Top 5 Power BI UX Gaps

Power BI has made tremendous strides in features solidifying its position as a BI leader and increasing the feature distance over the competition (see latest Gartner report here). And rightfully so, considering that it’s much more than a visualization tool. However, you might find its advanced presentation capabilities still lagging. During a current BI assessment for a large mortgage company, the executive sponsor who have used before Tableau and Qlik told me that “some features that could be done in Qlik or Tableau in 10 minutes could take days with Power BI”. So much about “five seconds to sign up, five minutes to wow!” It’s hard to vow an audience that has seen better …
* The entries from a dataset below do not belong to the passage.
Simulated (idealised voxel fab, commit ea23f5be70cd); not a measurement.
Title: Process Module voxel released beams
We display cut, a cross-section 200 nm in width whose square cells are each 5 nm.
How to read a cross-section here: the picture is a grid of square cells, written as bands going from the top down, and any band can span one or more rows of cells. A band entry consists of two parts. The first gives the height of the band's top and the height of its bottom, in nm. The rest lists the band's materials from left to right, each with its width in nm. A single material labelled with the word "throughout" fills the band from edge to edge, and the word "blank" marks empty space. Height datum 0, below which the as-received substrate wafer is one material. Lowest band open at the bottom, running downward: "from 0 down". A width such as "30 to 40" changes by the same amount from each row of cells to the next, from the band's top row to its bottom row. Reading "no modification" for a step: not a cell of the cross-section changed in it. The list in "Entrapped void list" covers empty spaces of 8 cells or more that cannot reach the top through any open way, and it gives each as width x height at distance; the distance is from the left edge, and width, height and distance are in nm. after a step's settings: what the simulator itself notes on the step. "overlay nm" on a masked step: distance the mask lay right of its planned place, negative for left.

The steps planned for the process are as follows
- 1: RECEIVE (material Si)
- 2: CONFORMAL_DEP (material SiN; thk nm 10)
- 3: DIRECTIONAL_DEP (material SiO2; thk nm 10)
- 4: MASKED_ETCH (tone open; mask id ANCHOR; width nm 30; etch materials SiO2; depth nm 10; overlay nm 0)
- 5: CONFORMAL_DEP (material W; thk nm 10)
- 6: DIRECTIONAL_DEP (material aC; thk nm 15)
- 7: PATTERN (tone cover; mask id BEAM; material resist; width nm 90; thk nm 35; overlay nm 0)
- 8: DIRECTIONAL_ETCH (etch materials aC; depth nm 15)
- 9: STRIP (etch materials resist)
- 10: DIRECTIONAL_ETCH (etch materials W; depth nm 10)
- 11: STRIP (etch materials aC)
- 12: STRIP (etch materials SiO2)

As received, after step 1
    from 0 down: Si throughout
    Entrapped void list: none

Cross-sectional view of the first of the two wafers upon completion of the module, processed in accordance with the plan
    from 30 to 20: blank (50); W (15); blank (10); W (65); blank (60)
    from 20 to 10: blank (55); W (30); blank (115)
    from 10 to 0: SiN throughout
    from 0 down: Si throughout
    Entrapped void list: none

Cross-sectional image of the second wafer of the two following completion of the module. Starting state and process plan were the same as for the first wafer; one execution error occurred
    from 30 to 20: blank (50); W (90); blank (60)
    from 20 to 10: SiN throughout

Here are the top 5 Power BI UX gaps to watch for especially if you’re migrating to Power BI from these two tools:

  1. No dynamic binding – A long time ago, Microsoft promised that most of the Power BI properties would be expression-driven. Only title captions and conditional formatting currently support expressions. However, it’s not uncommon for dashboards to let the user specify what dimension and measures that want to see in a visual. Dynamics measures are not so difficult to implement with calculation groups (require Tabular Editor as today Power BI Desktop doesn’t have UI for calculation groups). Dynamic dimensions are much more difficult to implement. This gap could be solved elegantly if one day Power BI decides to support expressions for fields used in a visual.
  2. No visual container support – It’s also not uncommon to organize visuals in a tabbed interface to save space. The current kludge is to use bookmarks to show or hide UI elements leading to such as a mess that no one can figure out and that should make Microsoft ashamed. So, a container interface to implement a visual that can host other visuals would allow the community to come up with creative gadgets that should make this easier.
  3. No repeater visual – Want to embed a graph or sparkline that’s repeated for each row in a table? Can’t do today unless you use DAX measure that render HTML or SVG (both approaches require advanced DAX or UI skills). Microsoft should extend the Table and Matrix visuals (BTW, why do we have two visuals?) to allow nesting and repeating other visuals, like SSRS Tablix.
  4. No asymmetric crosstab layouts – Currently, Matrix supports only symmetric layouts where the measure is repeated for each column forcing developers to use black belt techniques, such as the one I describe in my “Implementing Asymmetric Reports in Power BI“. Microsoft should enhance Matrix to support flexible layouts, like the SSRS Tablix control.
  5. No Default members – Almost every dashboard requires defaulting the time period to a current period and automatically preselecting it when the period changes, such as when a new month starts. And of course, the user should be able to switch easily to a past period. A long-term Tabular limitation is that it doesn’t support default members. This limitation and the lack of dynamic binding forces developers to come up with workarounds, the most common being replacing the caption of the current period, e.g. “Current Month”, with the caveat that the user can’t see what the current period is. Tabular default members or expression-based slicer and filter default could help.

As you’ve seen, the prevailing theme of this rant is that I’d like Power BI to add more SSRS-like features, so we don’t look for the exit sign when management asks for more advanced and visually appealing reports.